The 28% increase buoyed the country as it battled on several fronts but investment remains down from 2021

By Carrie Keller-Lynn
Tue, Jan 14, 2025 3 min

As the war against Hamas dragged into 2024, there were worries here that investment would dry up in Israel’s globally important technology sector, as much of the world became angry against the casualties in Gaza and recoiled at the unstable security situation.

In fact, a new survey found investment into Israeli technology startups grew 28% last year to $10.6 billion. The influx buoyed Israel’s economy and helped it maintain a war footing on several battlefronts.

The increase marks a turnaround for Israeli startups, which had experienced a decline in investments in 2023 to $8.3 billion, a drop blamed in part on an effort to overhaul the country’s judicial system and the initial shock of the Hamas-led Oct. 7, 2023 attack.

Tech investment in Israel remains depressed from years past. It is still just a third of the almost $30 billion in private investments raised in 2021, a peak after which Israel followed the U.S. into a funding market downturn.

Any increase in Israeli technology investment defied expectations though. The sector is responsible for 20% of Israel’s gross domestic product and about 10% of employment. It contributed directly to 2.2% of GDP growth in the first three quarters of the year, according to Startup Nation Central—without which Israel would have been on a negative growth trend, it said.

“If you asked me a year before if I expected those numbers, I wouldn’t have,” said Avi Hasson, head of Startup Nation Central, the Tel Aviv-based nonprofit that tracks tech investments and released the investment survey.

Israel’s tech sector is among the world’s largest technology hubs, especially for startups. It has remained one of the most stable parts of the Israeli economy during the 15-month long war, which has taxed the economy and slashed expectations for growth to a mere 0.5% in 2024.

Industry investors and analysts say the war stifled what could have been even stronger growth. The survey didn’t break out how much of 2024’s investment came from foreign sources and local funders.

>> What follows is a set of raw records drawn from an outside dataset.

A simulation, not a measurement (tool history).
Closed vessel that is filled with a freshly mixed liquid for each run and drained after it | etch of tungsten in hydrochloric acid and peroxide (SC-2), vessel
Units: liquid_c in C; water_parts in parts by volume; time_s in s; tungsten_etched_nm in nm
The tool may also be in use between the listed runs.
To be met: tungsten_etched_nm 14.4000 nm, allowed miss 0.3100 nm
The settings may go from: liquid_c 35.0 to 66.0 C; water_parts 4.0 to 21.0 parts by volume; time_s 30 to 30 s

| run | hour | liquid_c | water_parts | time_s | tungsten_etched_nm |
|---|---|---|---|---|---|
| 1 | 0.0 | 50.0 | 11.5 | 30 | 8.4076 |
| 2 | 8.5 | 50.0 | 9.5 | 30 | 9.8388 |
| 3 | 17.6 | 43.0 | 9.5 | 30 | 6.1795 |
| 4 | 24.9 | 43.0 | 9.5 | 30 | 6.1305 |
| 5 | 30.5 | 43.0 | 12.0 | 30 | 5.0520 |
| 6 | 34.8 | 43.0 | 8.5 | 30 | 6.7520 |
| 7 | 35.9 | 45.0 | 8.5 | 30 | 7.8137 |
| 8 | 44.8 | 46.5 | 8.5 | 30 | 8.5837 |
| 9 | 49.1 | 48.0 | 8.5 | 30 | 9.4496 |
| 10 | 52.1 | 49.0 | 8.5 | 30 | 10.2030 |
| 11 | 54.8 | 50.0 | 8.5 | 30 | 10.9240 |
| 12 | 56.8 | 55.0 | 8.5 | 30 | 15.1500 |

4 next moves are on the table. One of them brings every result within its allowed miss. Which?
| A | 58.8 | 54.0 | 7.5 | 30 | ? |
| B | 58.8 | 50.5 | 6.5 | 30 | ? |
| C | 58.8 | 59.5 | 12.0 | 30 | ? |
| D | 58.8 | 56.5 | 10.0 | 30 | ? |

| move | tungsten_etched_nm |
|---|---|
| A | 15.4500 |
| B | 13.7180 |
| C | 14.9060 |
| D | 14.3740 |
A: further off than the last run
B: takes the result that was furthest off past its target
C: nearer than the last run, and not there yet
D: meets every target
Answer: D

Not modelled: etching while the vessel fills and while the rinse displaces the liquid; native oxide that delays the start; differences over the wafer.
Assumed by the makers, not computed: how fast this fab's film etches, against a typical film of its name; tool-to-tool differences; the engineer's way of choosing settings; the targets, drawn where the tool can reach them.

“We have an extremely innovative and dynamic high tech sector which is still holding on,” said Karnit Flug, a former governor of the Bank of Israel and now a senior fellow at the Jerusalem-based Israel Democracy Institute, a think tank. “It has recovered somewhat since the start of the war, but not as much as one would hope.”

At the war’s outset, tens of thousands of Israel’s nearly 400,000 tech employees were called into reserve service and companies scrambled to realign operations as rockets from Gaza and Lebanon pounded the country. Even as operations normalized, foreign airlines overwhelmingly cut service to Israel, spooking investors and making it harder for Israelis to reach their customers abroad.

An explosion in negative global sentiment toward Israel introduced a new form of risk in doing business with Israeli companies. Global ratings firms lowered Israel’s credit rating over uncertainty caused by the war.

Israel’s government flooded money into the economy to stabilize it shortly after war broke out in October 2023. That expansionary fiscal policy, economists say, stemmed what was an initial economic contraction in the war’s first quarter and helped Israel regain its footing, but is now resulting in expected tax increases to foot the bill.

The 2024 boost was led by investments into Israeli cybersecurity companies, which captured about 40% of all private capital raised, despite representing only 7% of Israeli tech companies. Many of Israel’s tech workers have served in advanced military-technology units, where they can gain experience building products. Israeli tech products are sometimes tested on the battlefield. These factors have led to its cybersecurity companies being dominant in the global market, industry experts said.

The number of Israeli defense-tech companies active throughout 2024 doubled, although they contributed to a much smaller percentage of the overall growth in investments. This included some startups which pivoted to the area amid a surge in global demand spurred by the war in Ukraine and at home in Israel. Funding raised by Israeli defense-tech companies grew to $165 million in 2024, from $19 million the previous year.

“The fact that things are literally battlefield proven, and both the understanding of the customer as well as the ability to put it into use and to accelerate the progress of those technologies, is something that is unique to Israel,” said Hasson.